I once fell in love with a man in Panama. He had a gorgeous smile, a thing for fried plantains, and the best butt on either side of the Puente de las Americas. In some ways he was more experienced than me, in others very naïve. We flipped for each other, and burned through 18 condoms in our first weekend together.
Luis was funny. Luis was very smart, as witty in English as in Spanish. Luis lived at home, was not out to his parents, and is probably still scared to death of his mother. He lied to his parents whenever I came to town, about where he was going and who he was going to see. He wouldn’t hug me hello or goodbye at the airport—I got a handshake if I was lucky, and he looked over his shoulder before he’d give me that. On my first trip to Panama, our entire relationship was conducted in our mutual friend’s apartment and on her balcony, where we couldn’t kiss in the daytime, lest anyone passing in a speeding car on the busy street three stories below recognize Luis in the arms of another man.
It wasn’t until my second trip that we ventured out to the bar. Nobody had any fear about being seen out at the bar, Luis explained, because no tattle tale’s reputation could weather the inevitable round of And what were you doing there? that would follow any attempted outing. It was a safe space, even if everybody there did know you were a married man making out with a Catholic priest. It was the only public space in which I ever felt Luis relax.
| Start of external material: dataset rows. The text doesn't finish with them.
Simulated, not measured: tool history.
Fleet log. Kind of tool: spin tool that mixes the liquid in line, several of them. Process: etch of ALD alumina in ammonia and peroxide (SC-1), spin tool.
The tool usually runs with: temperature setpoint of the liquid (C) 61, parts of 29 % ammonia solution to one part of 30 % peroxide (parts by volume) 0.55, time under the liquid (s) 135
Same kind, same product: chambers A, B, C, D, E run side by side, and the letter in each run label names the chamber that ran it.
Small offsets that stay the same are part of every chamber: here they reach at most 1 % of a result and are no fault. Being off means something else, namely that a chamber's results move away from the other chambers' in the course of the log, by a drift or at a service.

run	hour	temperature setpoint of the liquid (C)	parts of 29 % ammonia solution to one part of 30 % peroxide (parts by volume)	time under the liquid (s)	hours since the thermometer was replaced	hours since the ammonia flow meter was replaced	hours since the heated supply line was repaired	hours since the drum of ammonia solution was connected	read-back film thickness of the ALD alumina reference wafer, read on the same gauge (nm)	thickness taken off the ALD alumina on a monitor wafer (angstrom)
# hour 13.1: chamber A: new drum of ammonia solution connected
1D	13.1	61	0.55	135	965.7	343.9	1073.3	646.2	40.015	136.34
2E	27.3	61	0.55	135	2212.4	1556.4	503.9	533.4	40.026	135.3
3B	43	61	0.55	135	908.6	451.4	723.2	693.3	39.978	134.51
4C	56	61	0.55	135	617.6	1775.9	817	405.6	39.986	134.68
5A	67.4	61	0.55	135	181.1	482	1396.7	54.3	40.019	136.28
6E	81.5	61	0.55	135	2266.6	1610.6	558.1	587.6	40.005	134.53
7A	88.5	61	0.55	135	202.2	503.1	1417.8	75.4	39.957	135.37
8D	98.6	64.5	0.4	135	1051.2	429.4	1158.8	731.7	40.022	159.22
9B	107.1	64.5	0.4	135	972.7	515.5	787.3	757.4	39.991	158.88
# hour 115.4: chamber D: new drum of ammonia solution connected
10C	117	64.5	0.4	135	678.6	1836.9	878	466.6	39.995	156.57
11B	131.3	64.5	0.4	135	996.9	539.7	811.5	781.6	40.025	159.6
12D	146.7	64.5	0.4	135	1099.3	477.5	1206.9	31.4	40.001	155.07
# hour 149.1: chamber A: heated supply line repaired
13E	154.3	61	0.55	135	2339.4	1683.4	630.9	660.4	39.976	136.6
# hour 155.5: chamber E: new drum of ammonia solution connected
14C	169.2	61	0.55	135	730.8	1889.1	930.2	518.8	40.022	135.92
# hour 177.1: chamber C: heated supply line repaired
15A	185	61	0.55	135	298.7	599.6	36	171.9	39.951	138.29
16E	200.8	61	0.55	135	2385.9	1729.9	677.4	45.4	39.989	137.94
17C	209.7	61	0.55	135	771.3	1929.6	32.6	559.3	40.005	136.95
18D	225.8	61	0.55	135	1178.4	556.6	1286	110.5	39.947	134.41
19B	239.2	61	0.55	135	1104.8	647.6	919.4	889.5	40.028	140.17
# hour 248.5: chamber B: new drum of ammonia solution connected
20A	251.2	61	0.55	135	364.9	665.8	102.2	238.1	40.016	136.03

We went more than once, but it’s our first trip to the bar that’s etched across my soul as one of the ten most memorable nights ever to happen to anyone ever pretty much since people invented remembering stuff. The music that night was all in Spanish, poppy and insanely danceable. We might have each had one cocktail, I think there was rum in mine, but it’s hard to merengue on a crowded floor and eat the face off the grinningest man in the club without spilling, and anyways only a crazy person would have stepped out of Luis’ arms just to go stand in line for a drink. We held each other for hours, sweating and dancing and laughing at nothing. I sang along to words I’d never heard. Luis taught me how to unhook my hips and move my feet. He led, he spun me like a top, and the more we danced and the later it got, the longer I wanted to never stop dancing. Sure the sex with Luis was fantastic, but I never knew two people could have this much fun together.
I was already living in San Francisco. I was already flying London and Sydney, New York and Miami. I’d been out for a decade and wasn’t going back into anybody’s closet for anything. Our break-up was crushing, sudden and hurtful, and not long in coming. But that night, dancing in a gay bar—with a guy I hardly knew, to songs I’d never heard before, sung in a language I didn’t speak—I knew uncensored, joy-splattered love for the very first time.
These days I’m not a big bar-goer. But you’d never know it to read my stuff. The Gay Club is the scene of a turning point in more of my stories than I should probably admit. Todd and Josh fall in love in one, Tanner and Clark fall in love in another. Fox discovers his respect for Thumper in a backwoods bear bar, and Esau and Drew engage in all manner of scandalous behavior in a Downtown Denver hotspot. Boys dance, boys flirt; boys propose, boys break up; boys win cash prizes in amateur strip shows and cum surreptitiously in their shorts on the back patio. Like the bar in Panama, the gay bar’s a safe space in M/M fiction, where characters can get up to whatever needs getting up to without having to factor in gawking passersby or the disapproving Dominant Paradigm. (Unless the gawking passerby is into it…)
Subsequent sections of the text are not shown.